Ray Charles didn’t need to meet singer Tracey Whitney to know she was his ideal back-up vocalist. Called to audition for The Genius of Soul’s background singers, The Raelettes, Tracey left her demo when Charles couldn’t make their meeting. Later that afternoon, his management called to say she’d landed the gig. “Ray just listened to my tracks and said, 'She’s got it’,” Tracey recalls. “Four days later, I was onstage singing with him at the Hollywood Bowl for the Playboy Jazz Festival, the next day in Denver, and so on... What a ride!”

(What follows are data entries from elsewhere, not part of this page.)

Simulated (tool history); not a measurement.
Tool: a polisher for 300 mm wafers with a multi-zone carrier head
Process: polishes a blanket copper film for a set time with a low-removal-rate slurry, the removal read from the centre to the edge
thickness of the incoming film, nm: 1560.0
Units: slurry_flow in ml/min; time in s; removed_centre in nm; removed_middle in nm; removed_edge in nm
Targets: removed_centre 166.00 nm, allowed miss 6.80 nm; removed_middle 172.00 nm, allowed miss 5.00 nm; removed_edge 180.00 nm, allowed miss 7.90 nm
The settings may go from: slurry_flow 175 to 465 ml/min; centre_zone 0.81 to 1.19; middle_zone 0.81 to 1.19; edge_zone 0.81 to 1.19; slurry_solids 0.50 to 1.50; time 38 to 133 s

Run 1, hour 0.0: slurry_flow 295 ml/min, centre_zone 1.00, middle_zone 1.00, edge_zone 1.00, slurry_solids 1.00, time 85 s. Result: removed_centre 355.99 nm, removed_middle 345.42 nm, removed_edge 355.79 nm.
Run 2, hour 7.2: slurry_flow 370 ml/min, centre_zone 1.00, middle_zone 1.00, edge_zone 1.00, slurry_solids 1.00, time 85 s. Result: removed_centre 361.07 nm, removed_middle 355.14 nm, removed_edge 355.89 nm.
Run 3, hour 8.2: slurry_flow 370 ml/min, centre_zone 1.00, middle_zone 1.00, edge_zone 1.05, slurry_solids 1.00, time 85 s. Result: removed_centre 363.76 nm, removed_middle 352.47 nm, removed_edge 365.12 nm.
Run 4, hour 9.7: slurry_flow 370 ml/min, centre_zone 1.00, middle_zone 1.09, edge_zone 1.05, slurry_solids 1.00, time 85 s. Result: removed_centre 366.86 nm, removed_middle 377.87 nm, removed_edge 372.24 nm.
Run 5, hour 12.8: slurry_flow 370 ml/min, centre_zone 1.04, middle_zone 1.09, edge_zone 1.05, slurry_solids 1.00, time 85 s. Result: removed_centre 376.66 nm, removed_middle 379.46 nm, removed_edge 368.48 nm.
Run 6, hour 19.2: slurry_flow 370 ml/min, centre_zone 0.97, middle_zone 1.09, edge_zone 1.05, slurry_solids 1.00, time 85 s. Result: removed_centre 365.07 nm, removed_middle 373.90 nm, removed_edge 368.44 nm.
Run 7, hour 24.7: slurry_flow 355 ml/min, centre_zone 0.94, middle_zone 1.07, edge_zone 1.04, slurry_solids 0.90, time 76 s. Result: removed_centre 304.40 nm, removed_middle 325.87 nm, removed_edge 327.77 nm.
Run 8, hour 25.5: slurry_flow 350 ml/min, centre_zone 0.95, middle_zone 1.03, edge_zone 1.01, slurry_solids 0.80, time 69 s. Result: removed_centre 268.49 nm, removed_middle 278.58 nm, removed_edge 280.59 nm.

Luckily, Tracey, a sultry singer, prolific songwriter and passionate performer who, in the style of yesteryear, delivers R&B, Pop, and Jazz vocal stylings equally - was no stranger to the stage. Her musical history stretches all the way back to age 11, when at the famed Coconut Grove in Los Angeles, Tracey made her debut as part of The Whitney Family, a singing ensemble that included her mother Louise Whitney, brothers Glynn, Nick, Phillip and Ellis Ray (Ray-Ray), and sisters Cozette (Cookie) and Louise and Louanda (twins). Over the next 15 years, The Whitney Family toured the world, recorded albums for both United Artists and Warner Curb Records (their 1977 “Airways” LP included Let Me Be Your Woman, a Billboard magazine Top Singles Pick), and made guest appearances on numerous TV shows, most notably Burt Sugarman’s The Midnight Special.
“My parents were both singers, and all eight of their kids came out singing,” she says. By the age of twenty-two she realized that the group had outgrown its “cute kid” image, and she set her sights on a solo career; regularly performing in Los Angeles before landing the much-coveted role of Raelette for Mr. Charles’ 1991 U.S. tour. In 1995, she won a featured spot on Barrymore in Hollywood, British TV show host Michael Barrymore’s American special. She did session work for various bands (most notably Heavy Metal super-group, W.A.S.P. featuring Blackie Lawless), and performed shows in Las Vegas with the band Side Effect (best known for their 1976 R&B hit Always There). From late 1995-2000 Tracey lived in Japan as a highly sought after performer in various nightclubs and hotels in Tokyo, Yokohama and Tokushima. During this period, she also did session work and performed in concert with Japanese superstars Sing Like Talking Namie Amuro and Tokiko Kato.
An entrepreneur, Tracey launched an independent record label, Babydoll Entertainment & Records in 2007 by releasing her first solo album, Love…A Fable in 9 Acts. This was followed in 2012 with I Am Singing...Songs I Love, and her third recording, Live At The Outpost Performance Space, released in May 2017, was a New Mexico Music Awards nominee for Best Vocal Performance. (See album details under the Babydoll Entertainment tab).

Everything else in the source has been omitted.